Chapter 17 Google Analytics from R

Understanding the audience that enters our website helps us make better decisions, whether these are commercial or content release decisions. We can, thus, insert a visit counter or use Google Analytics to start collecting much more than the total visits.

17.1 Problem

We have a website to which we already placed the Google Analytics code to understand visit statistics to my website, but I want reports that today the web does not provide us. We need to access the raw data to represent our own reports and access them even without having to enter the Google Analytics website.

[!IMPORTANT] Google sunsetted Universal Analytics in July 2023. The googleAnalyticsR package now supports GA4. The concepts here remain valid, but the specific function parameters may differ. See the package documentation for GA4-specific usage.

17.2 Access to data

We are going to assume for this case that we already have a google analytics account and we are already tracking data from our website through some view. For this case I am going to use the statistics to the website that you are currently reading.

To access the Google Analytics data we will use the googleAnalyticsR library. In addition, to quickly manipulate dates from or to we will use the lubridate library.
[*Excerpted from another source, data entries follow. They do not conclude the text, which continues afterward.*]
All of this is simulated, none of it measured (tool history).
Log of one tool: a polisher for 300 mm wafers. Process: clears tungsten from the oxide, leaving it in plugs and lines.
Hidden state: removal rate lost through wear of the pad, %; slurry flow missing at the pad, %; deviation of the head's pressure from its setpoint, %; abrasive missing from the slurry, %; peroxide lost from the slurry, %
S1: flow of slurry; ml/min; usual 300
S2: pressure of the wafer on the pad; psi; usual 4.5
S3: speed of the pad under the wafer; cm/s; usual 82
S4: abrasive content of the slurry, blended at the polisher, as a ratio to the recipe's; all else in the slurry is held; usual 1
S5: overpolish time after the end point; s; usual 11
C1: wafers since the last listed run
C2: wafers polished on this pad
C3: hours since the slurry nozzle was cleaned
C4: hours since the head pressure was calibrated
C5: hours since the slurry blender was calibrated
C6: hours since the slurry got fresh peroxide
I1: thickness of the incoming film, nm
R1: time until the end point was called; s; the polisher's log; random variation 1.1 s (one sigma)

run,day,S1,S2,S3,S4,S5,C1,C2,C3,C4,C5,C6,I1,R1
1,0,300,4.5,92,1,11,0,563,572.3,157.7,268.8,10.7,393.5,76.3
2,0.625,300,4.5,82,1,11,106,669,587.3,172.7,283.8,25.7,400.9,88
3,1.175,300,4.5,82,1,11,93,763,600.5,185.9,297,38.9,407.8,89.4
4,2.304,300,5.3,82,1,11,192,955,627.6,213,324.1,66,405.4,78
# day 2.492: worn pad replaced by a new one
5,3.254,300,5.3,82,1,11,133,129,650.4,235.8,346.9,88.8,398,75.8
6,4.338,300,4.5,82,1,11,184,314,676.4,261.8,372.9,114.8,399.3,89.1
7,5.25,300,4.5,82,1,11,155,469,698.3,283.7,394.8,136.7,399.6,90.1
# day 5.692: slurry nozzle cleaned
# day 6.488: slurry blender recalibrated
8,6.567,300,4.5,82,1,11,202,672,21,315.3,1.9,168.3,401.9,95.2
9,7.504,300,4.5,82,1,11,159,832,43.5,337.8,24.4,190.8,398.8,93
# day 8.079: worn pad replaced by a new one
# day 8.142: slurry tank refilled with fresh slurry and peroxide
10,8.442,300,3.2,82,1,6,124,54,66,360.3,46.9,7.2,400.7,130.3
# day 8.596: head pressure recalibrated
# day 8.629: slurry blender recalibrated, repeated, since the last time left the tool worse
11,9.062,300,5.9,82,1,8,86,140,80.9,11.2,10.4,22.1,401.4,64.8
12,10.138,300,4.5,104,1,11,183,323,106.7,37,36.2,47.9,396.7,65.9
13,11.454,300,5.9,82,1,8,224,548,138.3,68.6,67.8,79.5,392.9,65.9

install.packages("googleAnalyticsR")
library(googleAnalyticsR)
library(lubridate)
library(tidyverse)

Then, we have to authenticate. To do this we will use the ga_auth() function, which will open a web page to log in with the account in which we have access to Google Analytics.

ga_auth()

Now that we are authenticated we can bring all our accounts using the ga_account_list() function.

account_list <- ga_account_list()

From here we will search for the row of the website that interests us and from there we will obtain the propertyId column. The Property ID in Google Analytics 4 for this website is the following:

property_id <- 123456789 # Replace with your GA4 Property ID

Finally, we need two variables of the date from when to when we want the data.

from_date <- "2024-01-01"
to_date <- "2024-03-31"

Or if we wish we can only calculate the information of the last two months, or two days, etc.

# Two months ago until now
# Two months ago until now
from_date <- (today() - months(2)) |> as.character()
to_date <- today() |> as.character()

from_date
to_date

Thus, we can already make a call to obtain the data we need using the ga_data() function (the standard for GA4).

history <- ga_data(property_id,
                 date_range = c(from_date, to_date),
                 metrics = "activeUsers",
                 dimensions = "date")

With this data frame we could filter it or visualize it, depending on what we need.

17.3 Visualization

Now with access to the data we can use the multiple metrics and dimensions available. For this case we are going to exemplify visualizing the city from where they visit this website in the last 90 days, which is related to the information in the paragraph of the main page, the preface, of this website (however, for that other calculation it is performed for another period of time).

# Last 90 days to date
from_date <- seq(now(), length = 2, by = "-90 days")[2] |> as_date() |> as.character()
to_date <- now() |> as_date() |> as.character()

# We add the city as a dimension
history <- ga_data(property_id,
                 date_range = c(from_date, to_date),
                 metrics = "activeUsers",
                 dimensions = "city")

As we see, the dimension also allows a vector as input. We will create a bar chart with the top 5 cities that visited this website in the last 90 days.

history |> 
  filter(city != "(not set)") |>
  group_by(city) |> 
  summarise(total = sum(activeUsers)) |> 
  mutate(proportion = total / sum(total)) |> 
  top_n(5, wt = proportion) |> 
  mutate(city = reorder(city, proportion, sum)) |> 
  ggplot() +
  aes(proportion, city) +
  geom_col() +
  labs(
    x = "Proportion of visits",
    title = "Proportion of visits by city",
    y = ""
  )

Keep in mind that in this case there is an issue of recognition of IPs coming from Lima, Peru, and that is why they do not appear as the first visitor. At the time of performing this analysis they all appeared as “(not set)”. However, if the same analysis is done by country and not by city, Peru is recognized and appears as one of the top visiting the web.

17.4 Conclusion

Accessing Google Analytics data programmatically opens powerful possibilities:

  • Automated Reporting: Schedule R scripts to generate weekly/monthly reports.
  • Custom Metrics: Combine GA data with internal business data for richer analysis.
  • Interactive Dashboards: Use Shiny to create real-time analytics dashboards.

With the googleAnalyticsR package, you can query any metric or dimension available in your GA account, transforming raw clickstream data into actionable business insights—all without leaving your R environment.